I love Denon Mini systems and I love Minidisc. So, why was this a disappointment?
By my standards Minidisc is a very modern technology ( I’m listening to reel to reel as I type this) but I do like it. I’m also a massive fan of the Denon Mini HiFi systems. I have three UD-M30 receivers around the house. Two as secondary systems in other rooms and a spare. The UD-M30 in the lounge had the matching cassette deck added last year. When I saw this in the Cash generators Pawn shop for £30 it had to come home with me to complete the set.
Powered up first time, which is not always a given with Pawn shop buys. Then I tried to play a disc. Silence. The display did usefully advise me that it was an MDLP recording. MDLP, Minidisc Long play, is a version of encoding introduced after the initial release of Minidisc. It provides for twice the length of recording with good fidelity and four times without. My other 3 machines support MDLP, so I tend to record in MDLP LP2 mode.
Standard mode recording is fine and I have a number of 2nd hand discs recorded this way. I was able to quickly establish that the new machine was not faulty and did in fact sound great. I have since changed the recording mode on my MDS-JE480 which I use for recording. New recordings will be suitably portable.

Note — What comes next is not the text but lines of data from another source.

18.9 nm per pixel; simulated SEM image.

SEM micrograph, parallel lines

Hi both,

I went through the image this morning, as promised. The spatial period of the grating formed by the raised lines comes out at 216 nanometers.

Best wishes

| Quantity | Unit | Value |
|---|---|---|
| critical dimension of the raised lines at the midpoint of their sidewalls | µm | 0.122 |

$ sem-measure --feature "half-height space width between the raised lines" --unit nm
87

It’s interesting to note that this machine couldn’t play MDLP discs but did know what they are and told me. I would have expected it to either know enough to play properly, or ignore the tracks altogether. Maybe the software was new enough to recognise MDLP, but the processing power to decode and playback wasn’t in this particular box. Or is this a marketing ploy to persuade the owner to upgrade?
Either way, I’m still very happy with this player.